One summer afternoon in 1855 there was tragedy when a seven year old boy was killed after falling out with one of his friends, leading to two nine year olds being convicted of manslaughter.
On Sunday 15th July 9 year old Alfred Fitz, 7 year old James Fleeson and 9 year old named John Breen were playing leapfrog in the dock road area when Fitz twice hit Fleeson with a brick after he had complained about an unfair jump. After he had fallen to the floor Fitz then dragged him to the Leeds & Liverpool canal and threw him in, assisted by Breen.
Fleeson's body was found by his own father floating in Stanley Dock the following Thursday morning and after police made enquiries with other children in the vicinity, Fitz was arrested at his home in Saltney Street that evening. Whilst the police inspector made the arrest his father turned violent and threatened to stab him. Breen was traced to the workhouse in Brownlow Hill, where his mother had been trying to secure a passage back to Ireland. At the inquest a boy named James Hawkins told how the incident had occurred and said that Fleeson was alive when he was thrown into the water then sank after a minute or two. The doctor gave the cause of death as drowning and suffocation, although did mention that there had been blows beforehand.

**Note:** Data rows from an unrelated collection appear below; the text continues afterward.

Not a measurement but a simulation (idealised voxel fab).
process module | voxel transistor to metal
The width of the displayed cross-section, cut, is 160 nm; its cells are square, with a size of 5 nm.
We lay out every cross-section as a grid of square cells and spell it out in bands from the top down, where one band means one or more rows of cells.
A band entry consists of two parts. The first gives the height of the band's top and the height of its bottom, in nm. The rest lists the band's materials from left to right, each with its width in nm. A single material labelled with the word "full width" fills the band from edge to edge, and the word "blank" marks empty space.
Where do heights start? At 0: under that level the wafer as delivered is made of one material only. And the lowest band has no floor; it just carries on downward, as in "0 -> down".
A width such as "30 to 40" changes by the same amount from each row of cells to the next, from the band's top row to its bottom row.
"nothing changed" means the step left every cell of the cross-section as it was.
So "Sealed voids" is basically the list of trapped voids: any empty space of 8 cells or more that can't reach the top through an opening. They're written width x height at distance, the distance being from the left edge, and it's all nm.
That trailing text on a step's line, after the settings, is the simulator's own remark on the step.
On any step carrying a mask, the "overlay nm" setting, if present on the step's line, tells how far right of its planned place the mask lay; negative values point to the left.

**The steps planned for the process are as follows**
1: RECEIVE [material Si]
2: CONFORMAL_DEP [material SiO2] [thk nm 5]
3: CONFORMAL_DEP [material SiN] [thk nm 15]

Both boys stood trial for murder in front of Judge Baron Platt on 24th August at the South Lancashire Assizes. Although Breen hadn't hit Fleeson with a brick, his act of helping throw him into the canal whilst he was still alive led to him being charged. They were convicted of manslaughter with a recommendation for mercy. The judge sentenced them to twelve months imprisonment, telling them that he understood they had not intended to kill and he hoped after a period of instruction they would be able to get on with their lives.